The firm's engineering reputation created opportunities that were knocking at their door, literally every day. However, serving various markets also meant that the manufacturing support had to be arranged and segmented appropriately. In other words, different areas needed different types of tooling . . . a lot of different types of tooling. In fact, tooling demands were becoming unmanageable.
"We had no formal tool management system, so orders were being placed for components already on-hand, everything was always hot and expediting cutter deliveries via UPS Red was a daily occurrence," explains Tom Shuga, CIM manager. "NC programmers and manufacturing engineers had to physically browse the crib inventory, looking for tooling which would meet their needs. Often, it was easier and faster just to order more. We knew we had to find and implement a system solution that could get this under control."
The search began and TDM Systems, Inc. (Schaumburg, IL) was approached. The problem was evaluated as to how best to provide a solution. Once this was completed, the process of dedicated work by Remmele staff began to tackle the problem head on and realize how to best implement a Tool Data Management (TDM) system to help alleviate the situation.

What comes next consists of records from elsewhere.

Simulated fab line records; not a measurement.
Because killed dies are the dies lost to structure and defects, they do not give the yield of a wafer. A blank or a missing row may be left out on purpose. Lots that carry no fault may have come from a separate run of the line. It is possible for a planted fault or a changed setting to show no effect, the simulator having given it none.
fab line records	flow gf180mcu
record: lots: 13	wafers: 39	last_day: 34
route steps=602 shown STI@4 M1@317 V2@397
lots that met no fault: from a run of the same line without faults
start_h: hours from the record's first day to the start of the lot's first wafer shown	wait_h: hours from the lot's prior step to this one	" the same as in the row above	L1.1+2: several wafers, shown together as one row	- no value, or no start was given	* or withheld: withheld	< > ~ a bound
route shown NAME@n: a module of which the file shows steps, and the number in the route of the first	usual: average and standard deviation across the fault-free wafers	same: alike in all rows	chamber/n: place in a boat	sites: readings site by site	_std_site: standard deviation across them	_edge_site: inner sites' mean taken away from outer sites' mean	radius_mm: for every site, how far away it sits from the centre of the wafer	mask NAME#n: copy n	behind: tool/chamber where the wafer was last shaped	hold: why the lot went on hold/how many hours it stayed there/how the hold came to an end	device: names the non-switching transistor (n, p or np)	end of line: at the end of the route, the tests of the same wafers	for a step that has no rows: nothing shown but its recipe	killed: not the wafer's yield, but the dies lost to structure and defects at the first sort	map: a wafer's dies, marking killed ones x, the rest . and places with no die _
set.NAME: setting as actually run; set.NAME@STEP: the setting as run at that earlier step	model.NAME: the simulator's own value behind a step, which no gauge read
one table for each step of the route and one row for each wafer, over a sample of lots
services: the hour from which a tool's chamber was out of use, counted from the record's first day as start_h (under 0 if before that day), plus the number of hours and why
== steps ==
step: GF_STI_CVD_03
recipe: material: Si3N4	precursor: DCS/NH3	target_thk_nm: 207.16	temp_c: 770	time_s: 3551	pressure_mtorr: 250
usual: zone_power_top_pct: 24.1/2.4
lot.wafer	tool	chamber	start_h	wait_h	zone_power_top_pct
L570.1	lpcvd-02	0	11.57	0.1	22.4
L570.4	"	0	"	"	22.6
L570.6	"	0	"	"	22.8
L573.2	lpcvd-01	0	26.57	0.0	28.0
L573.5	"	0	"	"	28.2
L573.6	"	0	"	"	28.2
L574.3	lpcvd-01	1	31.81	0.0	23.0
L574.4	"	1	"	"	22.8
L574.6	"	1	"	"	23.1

The installation of this system included the tool crib module to achieve inventory control, but also the ability to build tool assembly libraries and tool lists. The TDM system also interfaced to their NX CAM and Vericut Systems.
DIAMOND IN THE ROUGH
A side benefit was that, once all of the tool crib components were loaded into the tool management system, the company actually ‘recovered' tooling inventory that was valued at seven-figures (!) and turned a huge "invisible inventory" into visible assets for the CAM programming and engineering groups to draw upon.